McFarland outlined the book for Raab in a series of messages. 

“I tell how I went from hiding suitcases of cash under my bed at 13, to eloping from my private high school to join underground fighting gyms, to failing college, but getting a check from the man who Forbes described ‘America’s Most Reckless Billionaire’ just days later, to crashing a plane I shouldn’t have been flying, to becoming a confidant of celebrities, super-models, and politicians, to getting arrested by the FBI and confined to a 9’ by 12’ amidst violence and gang wars.”

Raab, who ultimately decided not to work on the project, concluded the book was another of McFarland’s scams.

“I thought the most interesting thing was the fact he had written 100 pages on a kindergarten scheme to sell crayons,” Raab said. “One of the things I seemed to be tasked with was telling Billy that can’t be in the book.

“I told him the public doesn’t need a book to know you’re a fucking idiot. This will have to be a ‘come to Jesus’ moment. You need to come to terms with what you did.”

The prison source who served alongside McFarland said the serial schemer had shared some details of the book with him. 

“He’s going to name names in the book. Some people are going to be surprised when the book comes out. Some people are going to be taken aback. I imagine it will be very controversial.”

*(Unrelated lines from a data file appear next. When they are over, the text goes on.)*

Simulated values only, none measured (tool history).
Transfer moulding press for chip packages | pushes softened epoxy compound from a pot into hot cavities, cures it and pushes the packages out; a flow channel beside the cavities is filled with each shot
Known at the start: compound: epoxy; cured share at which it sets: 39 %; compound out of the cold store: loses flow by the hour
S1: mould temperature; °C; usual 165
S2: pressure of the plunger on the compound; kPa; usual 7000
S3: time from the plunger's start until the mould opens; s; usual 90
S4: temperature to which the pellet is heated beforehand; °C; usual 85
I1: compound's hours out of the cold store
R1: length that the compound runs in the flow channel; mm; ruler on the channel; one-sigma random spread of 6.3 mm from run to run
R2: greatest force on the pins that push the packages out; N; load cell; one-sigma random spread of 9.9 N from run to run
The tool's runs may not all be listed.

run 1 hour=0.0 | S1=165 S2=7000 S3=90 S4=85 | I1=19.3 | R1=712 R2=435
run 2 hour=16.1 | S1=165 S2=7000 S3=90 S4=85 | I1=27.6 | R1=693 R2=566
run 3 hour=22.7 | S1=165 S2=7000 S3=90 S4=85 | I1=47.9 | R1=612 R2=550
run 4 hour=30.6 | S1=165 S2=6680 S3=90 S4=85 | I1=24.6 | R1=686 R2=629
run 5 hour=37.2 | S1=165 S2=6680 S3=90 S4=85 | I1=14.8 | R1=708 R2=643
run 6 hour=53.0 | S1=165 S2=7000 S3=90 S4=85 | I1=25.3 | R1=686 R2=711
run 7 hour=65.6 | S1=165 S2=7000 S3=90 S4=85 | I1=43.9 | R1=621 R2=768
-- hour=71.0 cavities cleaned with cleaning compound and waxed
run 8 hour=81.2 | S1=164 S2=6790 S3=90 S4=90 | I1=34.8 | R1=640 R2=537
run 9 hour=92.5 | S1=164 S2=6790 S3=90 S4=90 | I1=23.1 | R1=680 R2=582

Some of those names are Donald Trump Jr. and Tiffany Trump, Dave Chappelle, Kris Jenner, and Jay-Z, according to a pitch memo from McFarland and Rubinshtein to Raab. 

McFarland, who is scheduled for release in 2024, had high hopes for the book in messages from prison reviewed by The Daily Beast.

“Most of all, I hope my story entertains, teaches, warns, and inspires, while providing restitution to my former team and also to the incredible people of the Bahamas,” McFarland wrote.